Alternatively, the tubing may be a non-insulated tubing. The use of non-insulated tubing reduces capital expenditure and has a smaller thickness of pipe wall. Thus, non-insulated tubing with the same outside diameter as insulated tubing, has a larger inside diameter, and therefore larger cross sectional area available for flow, facilitating circulation of larger volumes of steam and reducing frictional pressure losses as a result of fluid flow along the pipe.
[0027] An electric submersible pump (ESP) 314 is utilized to pump fluids, including the condensed water as well any hydrocarbons that may be produced during startup of the well, to the wellhead. The ESP 314 may be a slim-hole ESP that is coupled to a tubing string 316, such as tubing or a coil tubing string of 2 3/8" (6.03 cm) internal diameter. The ESP 314 is disposed at or near the heel of the production well 300 and the tubing string 316 is coupled to the ESP 314 and extends to the wellhead 306 for the passage of fluids pumped from the ESP 314. Rather than an ESP, any other suitable artificial lift may be utilized.
[0028] Optionally, a distributed temperature sensing system (DTS) or array temperature sensing system (ATS) 318, such as a downhole fiber optic temperature sensor, is disposed in the well and extends along the length of the generally horizontal segment 302. The DTS or ATS is utilized to sense the temperature along the length of the generally horizontal segment 302 to obtain a real-time temperature profile across the generally horizontal segment 302 of the production well 300. The DTS may also be utilized in the generally vertical segment of the production well 300. The DTS
may also be utilized to detect pressure.
[0029] As indicated above, any suitable artificial lift may be utilized.
According to one embodiment, gas lift or jet pumps may be utilized. Gas lift may be advantageous because an ESP may be susceptible to gas locking. A sectional side view of another example of a production well 320 is shown in FIG. 313. As shown in FIG. 3B, the production well 320 includes the generally horizontal segment 302. As described with reference to FIG. 3A, a tubing 304 or insulated coil tubing, such as a vacuum insulated tubing, is utilized to deliver heated fluid, including steam, to the hydrocarbon production well. The tubing 304 extends from the wellhead 306, through a heel portion 308 of the production well 320, and along the generally horizontal segment 302. Use of insulated tubing reduces the amount of heat loss during travel of the fluid from the wellhead 306 to the generally horizontal segment 302. During steam circulation, the steam transfers heat to the formation, condenses, and is returned to the surface as water. The use of the insulated tubing reduces the wasted energy caused by heat transfer to the condensed water and heat transfer between steam entering the well and condensed water returning from the well as the water collects in the well and is returned to the wellhead.
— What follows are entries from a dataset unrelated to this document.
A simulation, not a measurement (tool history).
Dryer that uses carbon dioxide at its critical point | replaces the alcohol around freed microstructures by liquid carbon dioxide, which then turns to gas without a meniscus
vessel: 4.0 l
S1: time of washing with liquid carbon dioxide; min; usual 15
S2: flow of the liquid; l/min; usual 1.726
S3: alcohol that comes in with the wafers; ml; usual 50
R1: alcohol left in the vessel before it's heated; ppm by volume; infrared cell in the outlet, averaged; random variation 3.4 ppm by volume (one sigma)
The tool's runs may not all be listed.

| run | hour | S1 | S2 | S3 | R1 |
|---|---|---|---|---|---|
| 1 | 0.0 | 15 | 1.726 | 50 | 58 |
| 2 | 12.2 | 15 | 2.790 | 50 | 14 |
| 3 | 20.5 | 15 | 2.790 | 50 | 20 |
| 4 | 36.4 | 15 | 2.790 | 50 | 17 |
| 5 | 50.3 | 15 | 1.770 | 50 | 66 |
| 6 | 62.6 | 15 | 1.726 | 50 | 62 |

[0030] The tubing 304 generally follows the contour of the production well 320 and may include perforations or flow control devices or both perforations and flow control devices along a generally horizontal portion 312 of the tubing 304 to facilitate distribution of the steam along the generally horizontal segment 302 of the production well 320.
[0031] Gas lift is utilized to pump fluids, including the condensed water as well any hydrocarbons that may be produced during startup of the well, to the wellhead. A
tubing string 322, which may be tubing or a coil tubing string of 2 3/8" (6.03 cm) internal diameter, is utilized for gas lift. The tubing 322 includes ports 324 at a lower end thereof, at or near the heel of the production well 320 and gas is injected into the annular space between the tubing strings 304 and 322 to artificially lift the fluids as the fluids pass through the ports 324 and are lifted from the production well 320.
[0032] Optionally, a distributed temperature sensing system (DTS) or array temperature sensing system (ATS) 318 may also be included.
[0033] A flowchart illustrating a process for startup of hydrocarbon recovery from a hydrocarbon-bearing formation is shown in FIG. 4. The process is carried out to startup hydrocarbon recovery from a viscous hydrocarbon reservoir, such as the reservoir 106. For the purpose of the present explanation, the process is described with continued reference to the examples of FIG. 3A and FIG. 3B. The process may contain additional or fewer processes than shown or described, and may be performed in a different order.
[0034] Heating fluid, such as heated water or steam, is injected into the well at 402, through the tubing 304. The heating fluid is injected at a pressure sufficient to reach a downhole pressure that is within about 500 kPa of the pressure in the reservoir.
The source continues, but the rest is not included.